Last week, readers of the Amsterdam News were greeted by a rather mean-spirited opinion piece by Brenda M. Greene, professor of English at Medgar Evers College. Dr. Greene’s article was sharply critical of the changes and improvements at the college that the new administration has implemented. What really motivated her strange little writing was cleverly concealed in a miasma of academic cant and dissembling. The fact underlying her animosity is this: She is now required to teach a full complement of courses. The events that gave rise to her situation is described below.

Headed by President Pollard and Provost Johnson, a new administration was installed at Medgar Evers College at the beginning of the fall 2009 semester. The new administration immediately declined to approve Dr. Greene’s long-standing practice of teaching few, if any, classes. For more than a decade, she had received full release-time from her teaching responsibilities so that she could engage in her own research and special projects.
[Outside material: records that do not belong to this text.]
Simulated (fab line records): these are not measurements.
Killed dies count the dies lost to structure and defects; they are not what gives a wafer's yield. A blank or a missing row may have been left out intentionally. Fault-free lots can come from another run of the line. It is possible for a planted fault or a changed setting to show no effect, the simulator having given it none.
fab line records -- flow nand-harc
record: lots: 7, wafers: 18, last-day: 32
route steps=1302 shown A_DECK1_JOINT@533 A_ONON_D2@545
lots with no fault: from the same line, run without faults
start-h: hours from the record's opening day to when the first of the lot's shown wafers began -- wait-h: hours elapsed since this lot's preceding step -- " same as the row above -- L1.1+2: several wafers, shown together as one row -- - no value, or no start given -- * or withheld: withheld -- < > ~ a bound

In particular, Dr. Greene directed the Center for Black Literature. Because of the work of its founder and past director, Dr. Elizabeth Nunez, a prominent local novelist, the Center had attained considerable respect over the years. The crux of the problem was not the Center itself, but rather it was whether Dr. Greene could rightly be absolved from her professorial responsibilities to Medgar Evers College, an institution that for nearly a decade had held, among all of the senior colleges in CUNY, the dubious honor of having the lowest percentage of full-time professors actively engaged in teaching.

The new administration carefully explained that any improvements in student retention, graduation numbers and improved learning outcomes required that the number of full-time faculty actually teaching be maximized. Obviously, given the constraints of the tight budgets that were being effected across CUNY during the fall of 2009, the English program at Medgar Evers College could ill afford to be totally bereft of the services of one of the most senior members of the English department as a classroom teacher. This set the stage for the confrontation between Dr. Greene and the new administration.

Prompted by Dr. Greene and her allies, several local politicians soon contacted President Pollard and insisted that she be exempted from the newly implemented requirement that full-time faculty at the college need to be actively teaching and working with the students. Fortunately, most political figures carefully avoided involvement in the college’s internal academic decision-making processes, and neither President Pollard nor Provost Johnson were inclined to provide the exemption that Dr. Greene wanted.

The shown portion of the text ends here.